Arc Length Formulas

Question

Use the arc length formula to find the arc length of the upper half of the circle with center at $(0,0)$ and radius $3$. Also, find the arc length of the curve in the first question by using elementary geometry.

Answer 1

HINTS: The parametrisation of a circle of radius $r$ in $\mathbb{R}^2$ is given by

$$\gamma(t) = (r \cos (t), r \sin (t)).$$

Arclength is calculated by working out

$$\int_a^b | \gamma'(t)| dt,$$

where $a, b$ are the two ends of your interval and $|\gamma ' (t)|$ is the velocity of the cure.

EDIT: Ok, assuming you have made some kind of attempt, here is how to answer the question:

We are told that the radius of the circle is $3$, so using my first hint, we can write the circle as

$$\gamma(t) = (3 \cos (t), 3 \sin (t)).$$

Now, we want to calculate the arc length of the upper half. We know that a regular circle goes from $0$ round to $2 \pi$ and so if we want just the upper half, we take half of this and we get our interval to be from $0$ and $\pi$, i.e we have $a = 0$ and $b = \pi$.

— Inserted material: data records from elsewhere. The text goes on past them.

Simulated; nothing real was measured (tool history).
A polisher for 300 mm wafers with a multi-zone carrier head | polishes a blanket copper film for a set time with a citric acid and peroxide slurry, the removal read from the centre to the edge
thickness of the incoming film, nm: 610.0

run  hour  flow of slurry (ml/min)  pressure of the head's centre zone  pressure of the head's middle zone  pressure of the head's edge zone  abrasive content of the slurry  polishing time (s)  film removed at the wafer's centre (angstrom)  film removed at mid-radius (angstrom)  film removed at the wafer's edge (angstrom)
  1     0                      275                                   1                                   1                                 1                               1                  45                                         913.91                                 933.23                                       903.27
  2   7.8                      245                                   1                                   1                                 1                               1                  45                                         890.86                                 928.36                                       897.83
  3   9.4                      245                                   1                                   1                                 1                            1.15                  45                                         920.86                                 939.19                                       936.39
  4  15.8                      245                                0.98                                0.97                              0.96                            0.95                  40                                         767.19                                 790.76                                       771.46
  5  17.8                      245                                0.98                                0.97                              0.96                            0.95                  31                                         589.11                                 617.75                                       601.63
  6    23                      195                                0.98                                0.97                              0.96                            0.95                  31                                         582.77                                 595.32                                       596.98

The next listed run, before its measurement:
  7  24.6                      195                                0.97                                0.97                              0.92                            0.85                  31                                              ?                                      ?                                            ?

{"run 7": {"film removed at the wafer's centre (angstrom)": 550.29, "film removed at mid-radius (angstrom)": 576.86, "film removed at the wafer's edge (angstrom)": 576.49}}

Next, we want to calculate $| \gamma ' (t)|$:

$$\gamma(t) = (3 \cos (t), 3 \sin (t)),$$ $$\gamma'(t) = (-3 \sin (t), 3 \cos (t)),$$ $$|\gamma'(t)| = |(-3 \sin (t), 3 \cos (t)| = \sqrt{(-3 \sin (t))^2 + (3\cos (t))^2} = \sqrt{9\sin ^2(t) + 9 \cos ^2(t)} = \sqrt{9(\cos ^2(t) + \sin ^2(t))} = 3,$$

which means to find the arc length, we now have to solve the equation

$$\int_{0}^{\pi} 3 dt$$ $$= [3t]_{0}^{\pi}$$ $$= 3(\pi) - 3(0) = 3\pi.$$

Now, if you wanted to check to see if your answer is correct, you can use a different method, i.e like one Andre Nicolas used, and you will see that you get the same answer.

Answer 2

The preexisting (good) answer addresses the first half of your question, on calculus. As to the second half —

find the arc length of the curve in the first question by using elementary geometry

— note that the arclength of the upper half of a circle is half the perimeter of the circle, and that a formula for a circle's perimeter is (likely) known to you from a previous course in geometry.

Answer 3

If you are in the "arclength" section of a calculus course, you will have seen that the arclength of the curve $y=f(x)$, from $x=a$ to $x=b$, is given by $$\int_a^b \sqrt{1+(f'(x))^2}\,dx=\int_a^b \sqrt{1+\left(\frac{dy}{dx}\right)^2}\,dx.$$ Our circle has equation $x^2+y^2=9$, so the upper half of the circle has equation $y=\sqrt{9-x^2}$. Differentiate. We get $$\frac{dy}{dx}=-\frac{x}{\sqrt{9-x^2}}.$$ Thus $$1+\left(\frac{dy}{dx}\right)^2=1+\frac{x^2}{9-x^2}=\frac{9}{9-x^2},$$ and therefore for the arclength we need to find $$\int_{x=-3}^3 \frac{3\,dx}{\sqrt{9-x^2}}.$$ To evaluate the integral, either make the substitution $x=3\sin t$, or make the substitution $x=3u$. We do the second. Then $dx=3\,du$. After we make the substitution, we arrive at $$\int_{u=-1}^1 \frac{3\,du}{\sqrt{1-u^2}}.$$ Now, using the fact that $\int\frac{du}{\sqrt{1-u^2}}=\arcsin u+C$, we can complete the calculation.